The easiest way to walk more is to make walking a habit. Think of ways to include walking in your daily routine, for example:

  • walking part of your journey to work
  • walking to the shops
  • using the stairs instead of the lift
  • leaving the car behind for short journeys
  • walking the kids to school
  • doing a regular walk with a friend
  • going for a stroll with family or friends after dinner

Living Streets is the UK charity for everyday walking – the charity is 90 years old this year and in their formative years their campaigning led to the UK’s first zebra crossing and the introduction of speed limits.  Their mission is to achieve a better walking environment and inspire people to walk more.  This is why they are running ‘walking works’ a programme to embed the culture of walking to work and whilst at work into workplaces and ‘walk to school’, a campaign aimed at reversing the decline in the number of children walking to school, from 70% a generation ago to now less than half. Studies have shown that children who walk to school do better in class because they arrive refreshed, fit and ready to learn.

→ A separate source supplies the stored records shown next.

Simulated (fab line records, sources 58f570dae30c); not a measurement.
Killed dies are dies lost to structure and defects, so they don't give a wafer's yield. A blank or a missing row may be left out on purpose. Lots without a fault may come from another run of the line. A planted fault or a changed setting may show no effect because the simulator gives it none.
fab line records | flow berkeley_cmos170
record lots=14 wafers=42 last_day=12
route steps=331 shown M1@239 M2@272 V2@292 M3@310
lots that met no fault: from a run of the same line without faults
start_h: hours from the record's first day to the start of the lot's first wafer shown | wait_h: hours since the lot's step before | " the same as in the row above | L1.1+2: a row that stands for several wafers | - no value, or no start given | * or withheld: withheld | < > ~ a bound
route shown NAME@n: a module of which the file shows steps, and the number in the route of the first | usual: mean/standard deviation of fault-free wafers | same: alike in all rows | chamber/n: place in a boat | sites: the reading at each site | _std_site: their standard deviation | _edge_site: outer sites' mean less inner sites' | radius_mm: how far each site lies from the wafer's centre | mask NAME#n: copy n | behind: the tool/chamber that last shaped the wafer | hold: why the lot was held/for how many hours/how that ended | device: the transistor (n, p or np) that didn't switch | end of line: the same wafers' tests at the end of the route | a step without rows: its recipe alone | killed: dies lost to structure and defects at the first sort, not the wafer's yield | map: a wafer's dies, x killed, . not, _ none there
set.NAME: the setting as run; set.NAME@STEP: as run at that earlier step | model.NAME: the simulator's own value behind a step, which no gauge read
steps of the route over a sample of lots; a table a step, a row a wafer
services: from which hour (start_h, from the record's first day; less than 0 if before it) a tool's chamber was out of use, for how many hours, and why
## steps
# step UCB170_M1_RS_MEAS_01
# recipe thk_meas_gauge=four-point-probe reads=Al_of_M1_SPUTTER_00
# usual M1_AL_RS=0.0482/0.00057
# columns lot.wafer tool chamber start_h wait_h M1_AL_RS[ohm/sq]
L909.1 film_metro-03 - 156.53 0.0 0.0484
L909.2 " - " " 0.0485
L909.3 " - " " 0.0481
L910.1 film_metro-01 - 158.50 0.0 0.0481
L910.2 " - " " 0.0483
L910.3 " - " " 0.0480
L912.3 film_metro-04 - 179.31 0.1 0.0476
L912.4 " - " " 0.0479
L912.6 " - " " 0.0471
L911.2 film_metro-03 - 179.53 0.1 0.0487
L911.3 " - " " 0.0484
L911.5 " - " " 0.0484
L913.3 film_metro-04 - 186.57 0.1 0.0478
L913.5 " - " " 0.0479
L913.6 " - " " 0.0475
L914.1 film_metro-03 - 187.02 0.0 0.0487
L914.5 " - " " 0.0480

If the social element of walking appeals then look no further than the Ramblers – they organise group walks for health, leisure and as a means of getting around for people of all ages, backgrounds and levels of fitness. Their website has details of many locally organised walks in towns and cities, as well as the countryside.

As for Daisy and I, we will definitely continue our daily walks and hopefully we will see more of you walking as the summer months approach – stop and say hello, but make sure you have a treat with you for my girl!